I wonder what the ancients would think of our need to shine light in all corners. I am not speaking metaphorically here. Most of us in this country can flip a switch and light their house, turn an ignition key and light the road with their car headlights, use the flashlight app on their phone when they forget to bring a flashlight. How far we have come since the only way to banish darkness was with fire. When you view pictures of the earth from near space, the lights in all the developed areas are visible, that’s how much artificial light has crept into the darkness, and I wonder how that interferes with our need for the dark.
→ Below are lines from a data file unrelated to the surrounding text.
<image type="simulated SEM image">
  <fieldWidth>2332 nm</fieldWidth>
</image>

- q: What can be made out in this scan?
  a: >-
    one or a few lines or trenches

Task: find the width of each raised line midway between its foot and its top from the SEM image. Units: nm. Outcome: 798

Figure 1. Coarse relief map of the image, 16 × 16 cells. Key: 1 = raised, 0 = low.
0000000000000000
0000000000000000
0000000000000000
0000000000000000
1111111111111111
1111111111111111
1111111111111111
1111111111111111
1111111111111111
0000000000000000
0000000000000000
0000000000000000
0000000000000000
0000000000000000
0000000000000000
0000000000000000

There is a certain loss of adherence with the natural rhythms of our earth when we have so much control over light. Yet we cannot control the sun and our orbit around it–these patterns exist beyond human influence. The warmth of the sun that helps grow the food we consume prods harvesters into high gear in late summer and early autumn. The warming of the earth that occurs in springtime encourages farmers and gardeners to return to their fields to till the soil and plant their new crops or flowers. The heat of the summer finds us basking in the sunlight and escaping the heat in cool water, or if we farm, tending our plots to encourage a bountiful crop. But what about this time of year – the bleak midwinter – when, for Northerners, the ground is frozen, many trees are bare and the days are short. Do we light up our homes and streets and yards, craving more light than nature provides, or do we relish in the shift of season when the balance between light and dark shifts?
The light takes on a softness in the northwest during December. It makes trees and mountains glow and casts long shadows. I appreciate that in my neighborhood there are few street lamps to obscure the beauty of this shifting light. I relish walking the trail in the late afternoon as the sun is low in the sky and the moon might be rising. I will also admit that sometimes I wish I could hibernate like other animals. How wonderful it might feel to snuggle in for a long nap and follow the ancient body’s need during the darkest time of the year. Much of nature remains dormant, resting and storing up energy for the rebirth and growth that come as the sunlight increases.
The winter is begging me to rest, to slumber, to enjoy family and food and warm fires. What happens when we follow these ancient rhythms and truly rest? For me, the rare times that it happens, I may find time to explore the dark corners that exist in my own self. I am able to shine a light on areas that are neglected. When I can rest I am able to face challenges with renewed spirit, I can forge new habits, I can nurture creativity within myself. I can rekindle an inner light that allows me to be an effective and positive influence in my world.
What waits for you in the darkness of this season if you make time for it? Is there something deep inside waiting to be born as the light returns? If there is, may it be nurtured in the dark, ready to emerge when the balance of light and dark shifts.